Tuesday, September 29, 2015

Professional Work Environment

55 years old.  Oh well.  Happy Birthday...who says? Why does it HAVE to be HAPPY?  Why can't it be BORING...Boring Birthday to me! ha ha!

I am still liking my job.  Got into a new phase where I have to 'chase' the families to make them do what they are supposed to do.  Interesting fact...they will ignore you and not answer email or the phone UNTIL I send them 'the evil email'...the one that tells them that if they do not contact me in 24 hours, withdrawal proceedings will begin.  If that happens, the state is notified that the students are no longer enrolled in a school system...then there will be local truancy officers banging on their door and the social workers will get involved....woo...hoo.

I was paired with our school social worker.  This is what happens when you offer to help with 'the load' because you feel you aren't working enough.

In other hot news...

I have finally come to some 'terms' with Evil Spawn.  I got tired of the 'apologies'.  I realize he is just wanting somewhere to run and dive into...like before.  So, just to make things quieter and easier for everyone concerned, I told him I would work with him on finding a way to be 'friends'.  He says that if we can do that, then perhaps we may find our way back to being a couple again.  I am not seeing that happening.  I have no interest.

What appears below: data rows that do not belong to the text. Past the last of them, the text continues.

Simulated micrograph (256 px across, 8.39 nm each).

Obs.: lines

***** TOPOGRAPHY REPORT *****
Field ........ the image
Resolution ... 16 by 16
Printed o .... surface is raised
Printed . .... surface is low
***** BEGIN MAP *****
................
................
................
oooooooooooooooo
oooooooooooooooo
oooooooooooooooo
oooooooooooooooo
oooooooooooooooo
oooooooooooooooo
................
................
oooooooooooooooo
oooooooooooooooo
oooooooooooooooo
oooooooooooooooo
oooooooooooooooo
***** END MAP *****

He said, "I married you for a reason."  BUT the phrase, "You divorced me for a reason" keeps playing through my head.  I may not be doing GREAT right now but things are calmer.  I am in control of my own life (well, technically GOD is...but you know what I mean...).  However, he wants to be able to come see his kids for the holidays and it would be easier if I could learn to get along with him.  I don't want to have uncomfortable holidays.  Plus...I really do not like walking around being angry and bitchy.


2 comments:

Whispered Promises said...


I am glad you had attention and gifts from all your kids and vicarious children too - that says a lot!
Its the age - they aren't kicked in and yet think they shouldn't be told to be kicked in- so keep kick-starting them.
You are wearing 55 very well.
You have to do what is good for you. In my case I can't see ever inviting my ex over and I know it has been done in other circumstances - but in my case - no.
Don't let him influence your independence or interfere with your peace. You are in a good place now. I think you can decide on this one.
At least you know you are still wanted...:)

Nancy said...

Thanks for the kind words. I didn't think I would ever be able to be 'friends' with him. I am not sure what I am doing is being a friend. More like an acquaintance. It is a disconnection. I can listen to him without feeling like I need to do something about whatever. I just listen and move on. The only feeling I get, once in a while, is annoyance. I have no intention of letting him invade my peace. If he tries...he will be shut down. I have no reason to bite my tongue.

Yes, it was very nice getting the cards from the 'extended family'...the other half of my kids' lives. Somehow I took on other people's offspring. Jordan is not really much of any work...I feed him, he's good. Brittany is learning. However, I am impressed with how quickly she has found some independence. Now that she has not mother making her second guess herself and making her feel like 'less', she is doing fairly well. She just needs to get her moods under control.